I’m tired. As a congregational rabbi, still in the throes of the fall holy day season, it’s logical. But I’m also tired for the same reasons as everyone else. Devastating hurricanes, devastating earthquakes, devastating flooding on the other side of the world, a devastating mass murder…. and I might be missing something.
We are exhausted, our philanthropic dollars tapped out, and we know that all of these catastrophes will have lasting effects on thousands upon thousands of people. Where I live in Florida, we now are hearing a lot about Puerto Rico but nothing about Houston’s clean-up efforts after Hurricane Harvey, but I feel certain that their work also will continue for months and years.

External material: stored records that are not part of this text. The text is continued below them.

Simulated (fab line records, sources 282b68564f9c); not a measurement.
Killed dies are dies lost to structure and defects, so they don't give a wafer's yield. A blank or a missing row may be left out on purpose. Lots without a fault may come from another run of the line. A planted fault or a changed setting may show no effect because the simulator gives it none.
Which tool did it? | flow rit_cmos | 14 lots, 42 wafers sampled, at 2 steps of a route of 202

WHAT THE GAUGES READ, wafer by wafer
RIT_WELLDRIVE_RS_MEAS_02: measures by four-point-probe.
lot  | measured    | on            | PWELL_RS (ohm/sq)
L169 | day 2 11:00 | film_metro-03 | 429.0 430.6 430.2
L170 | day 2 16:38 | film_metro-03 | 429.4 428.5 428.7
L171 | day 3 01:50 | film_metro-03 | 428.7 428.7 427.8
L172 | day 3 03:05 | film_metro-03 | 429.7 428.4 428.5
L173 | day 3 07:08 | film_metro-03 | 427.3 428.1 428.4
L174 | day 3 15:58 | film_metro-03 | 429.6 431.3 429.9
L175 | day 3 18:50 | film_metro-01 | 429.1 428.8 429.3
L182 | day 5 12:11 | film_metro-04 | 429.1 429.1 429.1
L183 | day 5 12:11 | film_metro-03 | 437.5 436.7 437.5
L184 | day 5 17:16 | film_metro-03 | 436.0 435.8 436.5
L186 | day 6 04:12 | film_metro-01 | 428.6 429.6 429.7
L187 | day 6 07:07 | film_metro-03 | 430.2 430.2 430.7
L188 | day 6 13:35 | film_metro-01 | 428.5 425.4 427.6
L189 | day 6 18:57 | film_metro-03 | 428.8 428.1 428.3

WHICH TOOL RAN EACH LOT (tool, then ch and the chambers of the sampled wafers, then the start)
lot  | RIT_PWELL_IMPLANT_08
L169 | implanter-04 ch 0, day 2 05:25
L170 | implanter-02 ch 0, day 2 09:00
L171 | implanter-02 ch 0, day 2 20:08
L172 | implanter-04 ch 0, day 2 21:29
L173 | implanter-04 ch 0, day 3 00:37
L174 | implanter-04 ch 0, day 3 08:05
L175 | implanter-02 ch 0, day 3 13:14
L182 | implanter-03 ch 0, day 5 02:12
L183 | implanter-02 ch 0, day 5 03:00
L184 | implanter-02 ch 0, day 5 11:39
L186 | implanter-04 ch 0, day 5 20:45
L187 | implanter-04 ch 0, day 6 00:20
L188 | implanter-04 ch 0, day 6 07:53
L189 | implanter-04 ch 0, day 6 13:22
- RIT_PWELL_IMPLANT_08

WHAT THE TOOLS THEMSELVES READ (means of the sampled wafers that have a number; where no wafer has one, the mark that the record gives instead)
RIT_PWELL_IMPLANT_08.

This morning, the International Campaign to Abolish Nuclear Weapons was announced as the recipient of the 2017 Nobel Peace Prize. The group was recognized “for its work to draw attention to the catastrophic humanitarian consequences of any use of nuclear weapons and for its ground-breaking efforts to achieve a treaty-based prohibition of such weapons.”
Its uplifting acronym, ICAN, is aspirational but, I fear, unrealistic.
Too often, the world can feel more like a place where I can’t wins over I can. As in, I can’t see how on God’s green earth we are going to be able to fix all the things that need fixing.
But I found solace in the oddest place. It was my on Facebook page, in the comments after I posted a message about guns.
The conversation almost immediately became divisive and derisive, unkind and uncivil. People who I don’t even know wrote comments that were rude and angry, filled with facts that may or may not be accurate. Each side was tone deaf, and seemed unwilling to even try to hear the other.
And then something strange happened. People who disagreed with each other found common ground. It wasn’t major, nothing significant. But these tiny steps, on one tiny page of the billions on Facebook, gave me hope.
The Jewish community is still observing the fall holy days. This week we are celebrating Sukkot, the festival of booths, which is also called Z’man Simchateynu, the time of our rejoicing. Along with rejoicing in all that is good, we acknowledge the fragility of life by building temporary huts alongside our homes.
A succah is more than temporary – it is purposely unfinished, with only three walls and a roof that is incomplete and open to the sky. The result is that we can feel the rain and see the stars. And yet we are supposed to welcome guests, have festive meals, even sleep there.
To me, the message is one of hope. Even at the darkest of times, when rain pours in uncontrollably and everything seems hopeless, we can still band together, help each other, feed each other, lift each other up.
Yes, I’m tired. We all are. And even so, even now, we have the ability – the responsibility – to reach out with our words, with our money, with our deeds.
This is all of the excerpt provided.